Hot Air Baird was spewing the usual on QP today, I think he actually believes it now. What was new, today marked the first time I can remember hearing a Conservative taking potshots at the Quebec Premier. Now granted, Baird was making his comments within the typical jabs at Ontario, but he accused Charest of inaction:
"Both of these Premiers have been in power for five years, and haven't done anything to get the big polluters to cut their GHG emissions."
"The Montreal exchange launched a carbon market, it was in response to the federal government's regulator measures, and because the two provincial governments of the central Canadian provinces don't have a plan to force the big polluters to clean up their act."
Charest has done "nothing" in five years, quite a statement on a possible new realignment in Canadian politics. People will recall the various meetings with Charest, as Harper tried to stengthen Conservative fortunes in Quebec. During the first year in office, photo ops, what appeared to be a good relationship. Baird's comments today, are indicative of a clear cooling.
Quebec and Ontario working more closely together, creates another rift in a distancing relationship. You now have a situation where the federal government is criticizing the Quebec government, woven within the tension between Ottawa and Queen's Park. Wouldn't it be something if Charest was asked to respond to Baird's you've "done nothing in five years" crack? Up until now, any disagreement has been buried in diplomatic niceties, Baird essentially calls Charest out.
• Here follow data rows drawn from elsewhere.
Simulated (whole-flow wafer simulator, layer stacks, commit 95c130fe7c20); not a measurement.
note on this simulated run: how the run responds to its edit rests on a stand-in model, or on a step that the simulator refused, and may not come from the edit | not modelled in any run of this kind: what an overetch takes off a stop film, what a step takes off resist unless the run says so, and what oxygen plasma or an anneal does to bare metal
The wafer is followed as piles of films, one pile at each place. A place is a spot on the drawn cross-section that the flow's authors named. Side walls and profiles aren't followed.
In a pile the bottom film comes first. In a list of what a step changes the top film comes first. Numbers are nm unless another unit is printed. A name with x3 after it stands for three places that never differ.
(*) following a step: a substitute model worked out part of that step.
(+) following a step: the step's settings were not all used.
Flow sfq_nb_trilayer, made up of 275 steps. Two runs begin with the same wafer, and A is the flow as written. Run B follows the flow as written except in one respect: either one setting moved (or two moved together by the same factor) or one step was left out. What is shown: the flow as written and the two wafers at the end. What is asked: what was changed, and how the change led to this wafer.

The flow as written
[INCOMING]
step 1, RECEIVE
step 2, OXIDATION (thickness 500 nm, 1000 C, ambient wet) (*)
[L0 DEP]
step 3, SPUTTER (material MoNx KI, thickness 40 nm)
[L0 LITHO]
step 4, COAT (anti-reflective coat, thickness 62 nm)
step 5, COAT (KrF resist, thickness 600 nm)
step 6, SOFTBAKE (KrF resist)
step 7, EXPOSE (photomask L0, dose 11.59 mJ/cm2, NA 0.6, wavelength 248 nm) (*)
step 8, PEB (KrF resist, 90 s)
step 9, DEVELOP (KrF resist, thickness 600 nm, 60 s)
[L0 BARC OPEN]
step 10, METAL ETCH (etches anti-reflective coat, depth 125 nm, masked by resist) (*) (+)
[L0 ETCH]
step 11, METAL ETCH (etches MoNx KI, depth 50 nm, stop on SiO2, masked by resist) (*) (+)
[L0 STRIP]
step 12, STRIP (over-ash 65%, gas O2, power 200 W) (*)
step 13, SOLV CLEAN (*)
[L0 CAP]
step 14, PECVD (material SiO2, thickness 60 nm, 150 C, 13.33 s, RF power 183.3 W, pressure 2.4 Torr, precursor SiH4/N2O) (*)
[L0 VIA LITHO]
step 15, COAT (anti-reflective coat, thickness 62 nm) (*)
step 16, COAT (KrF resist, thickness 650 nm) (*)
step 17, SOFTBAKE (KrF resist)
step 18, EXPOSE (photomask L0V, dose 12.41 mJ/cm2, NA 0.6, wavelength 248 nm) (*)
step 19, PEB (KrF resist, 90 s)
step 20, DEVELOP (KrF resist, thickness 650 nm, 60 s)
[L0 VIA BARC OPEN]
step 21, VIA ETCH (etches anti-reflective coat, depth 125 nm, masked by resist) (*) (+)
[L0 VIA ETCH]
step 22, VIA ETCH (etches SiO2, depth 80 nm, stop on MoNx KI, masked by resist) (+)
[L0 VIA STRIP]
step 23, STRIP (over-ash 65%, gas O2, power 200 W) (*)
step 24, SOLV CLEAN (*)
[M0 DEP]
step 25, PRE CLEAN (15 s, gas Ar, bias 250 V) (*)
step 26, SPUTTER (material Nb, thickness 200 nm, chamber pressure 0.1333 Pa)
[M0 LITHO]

Moving forward, if a sense develops that the two biggest provinces are finding common ground, effectively defending the same postion, directly at odds with the federal government, we might just see more sniping, as the former relationship sours just enough to be problematic. On the environment, and a more co-ordinated attack on the lack of action for the respective economies. A new dynamic, and one that doesn't work to the Conservatives advantage.
8 comments:
But it does fit their own 'action plan', since Harper and his CONs will take no action until everyone else has crossed that bridge. They said as much in Bali and everywhere else...
Did you note the origonal CTV headline? Baird "sneers", later redacted. Sounds like he must have been really over the top.
Interesting that you do not note that the two Liberal premiers of the two largest provinces where the Liberals need to maintain and acquire new seats have REJECTED Mr. Dion's carbon tax and favour the NDP cap and trade approach.
I agree that a realignment in QC may be in the works but I wouldn't be gleeful about it if I were a Liberal activist.
The Charest/Dion enviro message will reinforce the NDP narrative come election time.
Whooee! I don't see this as a rejection of a carbon tax. In many European and Scandinavian jurisdictions, carbon taxes and cap-and-trade work side-by-side to reduce GHG's.
McGuinty has said he prefers the cap-and-trade tactic but I can't recall any quotes where he's rejected or even REJECTED a carbon tax.
If I purchase a new sofa, that does not mean I REJECT chairs. It simply means that I am adding one component to my living room seating capacity.
The Green Party is calling for a multi-pronged approach with two of those prongs being a carbon tax and sector by sector cap-and-trade implementation. Most observers and experts seem to think each system has merit. Proponents of each argue as to which is faster to implement.
In an interview last week, Iggy broadly hinted that the Grits will include cap and trade in their tax shift proposal.
The only ones who are REJECTING actions known to be positive are the NDP and the Con's. The NDP's rejection of a carbon tax flies in the face of EU experience and Kyoto target-meeting results.
Only the Con's are rejecting cap-and-trade and rejecting a carbon tax. Their plan: wait until after the US election to see what their masters dictate. Stall, obfuscate, nit-pick, demonise, scare and promote the status quo.
It is a well known fact that the federal government is the most effective arm of government when it comes to applying and collecting taxes. Outside of Quebec, we use the federal government to collect provincial income tax as well as most taxes. Also, wrt the revenue neutral tax shift idea, the provinces don't collect enough income tax to make a revenue neutral carbon tax a well-funded environmental solution.
JB
"Interesting that you do not note that the two Liberal premiers of the two largest provinces where the Liberals need to maintain and acquire new seats have REJECTED Mr. Dion's carbon tax and favour the NDP cap and trade approach. "
I don't know how many times you need to mention that it isn't an either or proposition, but if that's the lame talking point, carry on.
I'm sorry, but whenever Baird has flared nostrels and his mouth open like that - I'd love to see a fly go in his mouth.
...or better yet - something cylindrical!
Baird's comments would be funny if they weren't so serious. Ideally the federal government should take action, but in the absence, then the provinces need to step up to the plate. I also heard somewhere he called Alberta a leader in dealing with climate change, which shows even more just how stupid his statement was. If the provincial governments actually succeed at making changes without wreaking the economy, that will rip his plan to pieces.
Besides, there are plenty of centre-right leaders who believe in dealing with climate change. Gordon Campbell, Arnold Schwartznegger, David Cameron (British Tory leader), Nicholas Sarkozy, and Angela Merkel just to name a few and none of these are tax and spend liberals or socialist as Harper/Baird would like us to believe for those who support dealing with climate change.